Recorded 1956 · EmArcy Records
Personnel
Sarah Vaughan, vocals  ·  Hal Mooney, conductor, arranger  ·  orchestra

The nickname stuck because it was accurate. There was always something in Vaughan's delivery that had an edge underneath the beauty, a consciousness of exactly what she was doing and a refusal to be modest about it. She had been called Sassy since her earliest years in the music and she wore it as a description of craft rather than temperament: the confidence of someone who had worked out exactly what her voice could do and was going to use all of it.

This orchestral EmArcy session is where that quality comes through most fully. Hal Mooney's arrangements provide a backdrop that could go anywhere she wanted, and she wanted to go everywhere. The bebop vocabulary is closer to the surface here than on the Columbia pop dates, the improvisation more audible, the connection to what Gillespie and Parker had done with the standard repertoire most direct. She treats pitch as something to approach from below or above rather than land on precisely, treats rhythm as something to play with rather than submit to, treats the lyrics as a source of melodic material rather than a script to be delivered.

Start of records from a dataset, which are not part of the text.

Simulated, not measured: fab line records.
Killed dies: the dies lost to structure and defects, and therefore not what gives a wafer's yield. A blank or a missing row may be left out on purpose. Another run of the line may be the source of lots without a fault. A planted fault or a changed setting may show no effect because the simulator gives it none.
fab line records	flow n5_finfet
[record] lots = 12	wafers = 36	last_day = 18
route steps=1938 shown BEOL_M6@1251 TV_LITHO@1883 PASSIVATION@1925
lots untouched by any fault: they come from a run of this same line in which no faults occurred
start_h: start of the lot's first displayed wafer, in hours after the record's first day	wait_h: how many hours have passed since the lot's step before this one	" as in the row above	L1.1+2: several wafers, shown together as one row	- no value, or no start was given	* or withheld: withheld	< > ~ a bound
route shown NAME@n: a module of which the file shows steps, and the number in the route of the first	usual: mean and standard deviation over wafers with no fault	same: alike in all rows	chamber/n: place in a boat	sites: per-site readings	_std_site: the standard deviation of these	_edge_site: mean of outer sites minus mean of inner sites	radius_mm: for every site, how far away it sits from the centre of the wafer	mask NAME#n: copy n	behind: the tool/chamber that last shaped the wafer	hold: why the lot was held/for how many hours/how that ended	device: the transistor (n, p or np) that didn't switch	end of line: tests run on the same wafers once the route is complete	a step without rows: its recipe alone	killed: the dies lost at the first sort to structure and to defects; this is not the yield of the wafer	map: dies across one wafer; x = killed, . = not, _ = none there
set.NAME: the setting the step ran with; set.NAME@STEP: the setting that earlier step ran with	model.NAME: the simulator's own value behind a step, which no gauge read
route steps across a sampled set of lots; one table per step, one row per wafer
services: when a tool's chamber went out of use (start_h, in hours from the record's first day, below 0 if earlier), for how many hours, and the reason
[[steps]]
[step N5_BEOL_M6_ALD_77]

"This is the Sarah Vaughan that musicians heard when they said she was the greatest vocalist alive. The others argued about Ella or Billie. The musicians mostly said Sassy, and this record is why."

The quartet format strips away everything that could obscure what she was doing technically, and what she was doing technically is as close to pure jazz improvisation as any vocalist has ever come. The voice is extraordinary. The musicianship behind it is more extraordinary still.